From May 21st to 23rd, the BC government and the oil and gas industry are converging on Vancouver to hold a large Liquefied Natural Gas (LNG) summit. In response, the Council of Canadians and the Wilderness Committee are hosting a night of powerful speakers from the frontlines of community resistance to fracking, pipelines and LNG, who will expose the true impacts of extracting and exporting Liquefied Fracked Gas (LFG).

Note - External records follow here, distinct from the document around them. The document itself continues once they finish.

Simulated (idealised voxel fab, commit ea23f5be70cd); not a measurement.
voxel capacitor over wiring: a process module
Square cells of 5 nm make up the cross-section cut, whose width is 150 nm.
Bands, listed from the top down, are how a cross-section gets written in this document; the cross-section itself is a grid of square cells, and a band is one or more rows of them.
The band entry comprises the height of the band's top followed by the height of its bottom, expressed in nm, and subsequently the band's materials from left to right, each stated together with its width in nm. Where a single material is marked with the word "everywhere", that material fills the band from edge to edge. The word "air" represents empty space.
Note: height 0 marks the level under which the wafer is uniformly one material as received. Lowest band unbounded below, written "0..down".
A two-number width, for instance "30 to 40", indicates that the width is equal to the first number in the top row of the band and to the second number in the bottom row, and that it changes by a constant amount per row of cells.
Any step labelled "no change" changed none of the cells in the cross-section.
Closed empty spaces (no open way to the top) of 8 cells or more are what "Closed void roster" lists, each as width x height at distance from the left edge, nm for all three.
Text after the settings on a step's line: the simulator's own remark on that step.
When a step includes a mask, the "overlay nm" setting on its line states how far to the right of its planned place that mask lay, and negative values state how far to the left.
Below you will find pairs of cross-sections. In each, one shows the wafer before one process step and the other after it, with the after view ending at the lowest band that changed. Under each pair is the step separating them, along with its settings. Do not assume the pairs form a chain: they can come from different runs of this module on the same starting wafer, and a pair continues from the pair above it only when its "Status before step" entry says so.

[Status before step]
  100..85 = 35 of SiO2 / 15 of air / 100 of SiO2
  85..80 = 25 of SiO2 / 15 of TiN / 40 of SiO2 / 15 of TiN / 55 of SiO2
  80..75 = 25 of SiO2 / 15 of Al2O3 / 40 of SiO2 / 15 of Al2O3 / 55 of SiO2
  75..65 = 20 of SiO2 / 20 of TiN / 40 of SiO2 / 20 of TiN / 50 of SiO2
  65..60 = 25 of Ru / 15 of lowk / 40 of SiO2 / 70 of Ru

The counter-summit, LNG Pipedreams: Fractured Futures and Community Resistance, takes place tonight at 7:00 p.m. at Simon Fraser University (SFU) Harbour Centre, Room 1900. Speakers include Chief Liz Logan of the Treaty 8 Tribal Association, as well as representatives from the Skeena Watershed Conservation Coalition, Common Sense Canadian, My Sea to Sky, Skwomesh Action and the former CAW director for Unifor.

There are upwards of six northern and six southern corridor pipelines proposed to cross northwest British Columbia, connecting the fracked gas fields of the northeast to the proposed LNG terminals and tankers on the coast.

"Gas extraction for LNG has the potential for massive cumulative impacts on a landscape that is already heavily impacted," says Tribal Chief Liz Logan of the Treaty 8 Tribal Association, whose territory would feed LNG with fracked gas. "There are too many unanswered questions related to the impacts of the LNG projects in our territory, and a Regional Strategic Environmental Assessment (RSEA) must be done before any more development takes place. An RSEA is a pathway to answering some of those questions,” she said.

“The BC government and LNG industry are putting our economy, environment and our communities at risk and they are doing so with reckless haste," says Shannon McPhail, Executive Director of the Skeena Watershed Conservation Coalition from Hazelton, BC.  

Lelu Island and Ridley Island near Prince Rupert are both being considered as locations for LNG terminals. These islands are adjacent to the most important critical juvenile salmon habitat in the entire Skeena watershed.

Further south, the Woodfibre LNG project proposed for Howe Sound and Squamish is facing increasing local concern.

"At a local level, we’re looking at potential air pollution, light and noise pollution, and impacts to marine species due to underwater noise pollution. The community is very concerned about the safety of this proposed LNG facility, and the possibility of explosions and spills," states Tracey Saxby, one of the founders of My Sea to Sky, a Squamish community group started in response to widespread concern about the proposed Woodfibre LNG project. "Looking at the bigger picture, this project does not make sense from a climate change standpoint, and the upstream impact of fracking in northern BC is something all Canadians should be worried about," Saxby says.

"Workers – and lots of them – need jobs. But we need jobs that will produce an environment our children and grandchildren will thank us for,” says Susan Spratt, former CAW area director for Unifor. "The answer is clear. Green jobs not LNG or Pipelines."